Bessin created the Facebook page “SWDinKY” – Facebook.com/SWDinKY, to help get the word out much faster. Bessin cautions growers by saying that social media isn’t a total replacement for web postings and email alerts.

“Social media becomes another outlet for the information to try to capture as large of a diverse audience as you can capture,” he says.

The value in the Facebook page is in how sprays can be timed for pick-your-own growers, Bessin explains. With the trapping and alerts, growers of June-bearing strawberries have been able to finish harvest prior to SWD activity. Growers also are able to see how their management strategies are working.

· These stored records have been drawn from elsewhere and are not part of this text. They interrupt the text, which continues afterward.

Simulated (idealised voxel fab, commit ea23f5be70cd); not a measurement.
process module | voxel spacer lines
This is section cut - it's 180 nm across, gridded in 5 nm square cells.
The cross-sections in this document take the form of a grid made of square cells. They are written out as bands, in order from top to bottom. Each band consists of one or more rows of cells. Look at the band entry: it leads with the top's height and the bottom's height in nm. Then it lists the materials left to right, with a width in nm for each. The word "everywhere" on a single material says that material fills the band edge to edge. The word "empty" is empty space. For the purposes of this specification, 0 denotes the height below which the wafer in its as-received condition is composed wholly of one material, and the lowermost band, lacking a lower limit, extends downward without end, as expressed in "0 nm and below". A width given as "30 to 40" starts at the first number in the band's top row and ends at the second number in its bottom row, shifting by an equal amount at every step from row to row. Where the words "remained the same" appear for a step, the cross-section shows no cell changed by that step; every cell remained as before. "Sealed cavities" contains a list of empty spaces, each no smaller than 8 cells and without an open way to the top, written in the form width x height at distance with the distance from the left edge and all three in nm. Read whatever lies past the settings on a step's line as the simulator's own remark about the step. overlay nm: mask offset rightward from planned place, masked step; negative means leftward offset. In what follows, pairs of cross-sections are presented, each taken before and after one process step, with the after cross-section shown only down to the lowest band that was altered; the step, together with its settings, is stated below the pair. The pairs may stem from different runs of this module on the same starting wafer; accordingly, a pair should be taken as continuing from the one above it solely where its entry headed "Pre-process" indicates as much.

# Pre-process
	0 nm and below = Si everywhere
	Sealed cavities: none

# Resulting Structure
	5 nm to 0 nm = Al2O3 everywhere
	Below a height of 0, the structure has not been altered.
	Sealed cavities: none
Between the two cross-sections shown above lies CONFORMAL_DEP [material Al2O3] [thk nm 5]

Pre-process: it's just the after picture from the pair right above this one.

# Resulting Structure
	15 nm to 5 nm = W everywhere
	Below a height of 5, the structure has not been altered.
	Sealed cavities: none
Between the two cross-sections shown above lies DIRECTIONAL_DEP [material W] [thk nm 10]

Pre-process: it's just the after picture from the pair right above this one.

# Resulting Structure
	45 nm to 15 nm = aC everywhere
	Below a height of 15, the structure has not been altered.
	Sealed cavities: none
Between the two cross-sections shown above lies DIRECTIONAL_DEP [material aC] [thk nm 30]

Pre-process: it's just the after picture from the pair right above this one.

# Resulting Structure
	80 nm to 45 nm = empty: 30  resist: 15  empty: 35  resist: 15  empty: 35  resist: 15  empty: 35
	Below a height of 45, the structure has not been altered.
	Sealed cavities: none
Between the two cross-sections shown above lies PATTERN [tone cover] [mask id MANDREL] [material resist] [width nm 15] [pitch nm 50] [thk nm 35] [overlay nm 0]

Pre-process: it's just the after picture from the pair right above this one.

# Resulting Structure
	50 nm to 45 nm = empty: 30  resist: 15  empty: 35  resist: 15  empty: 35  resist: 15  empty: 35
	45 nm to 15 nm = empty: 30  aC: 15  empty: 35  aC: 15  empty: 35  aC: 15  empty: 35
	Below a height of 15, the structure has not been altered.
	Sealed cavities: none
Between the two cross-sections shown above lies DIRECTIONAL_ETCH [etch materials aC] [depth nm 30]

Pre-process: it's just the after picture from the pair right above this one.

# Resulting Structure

“There are real, tangible savings to the grower by going to the Facebook site, seeing what these alerts are, and being able to [avoid spraying] at least some of their crops in the field,” he says. “If you miss a spray, you might miss a week’s worth of production on a crop where you’re only getting four weeks of production. You can lose a tremendous amount of produce if you do miss a spray.”

Bessin says pick-your-own growers are not only able to time sprays properly, but they are also able to communicate to their direct-market consumers about how sprays are timed.

“They’re offering consumers a quality product where they can demonstrate they’re only using insecticides as needed, particularly during that harvest window,” he says.

Bessin is also impressed by the reach his posts get. He says it’s typically four to five times the number of people who “like” his page. But, that’s the intention, he says.

“That’s the nice thing about social media, it’s not just the number of people that you directly contact. There is a second and third level of contact when you send out those messages,” he says.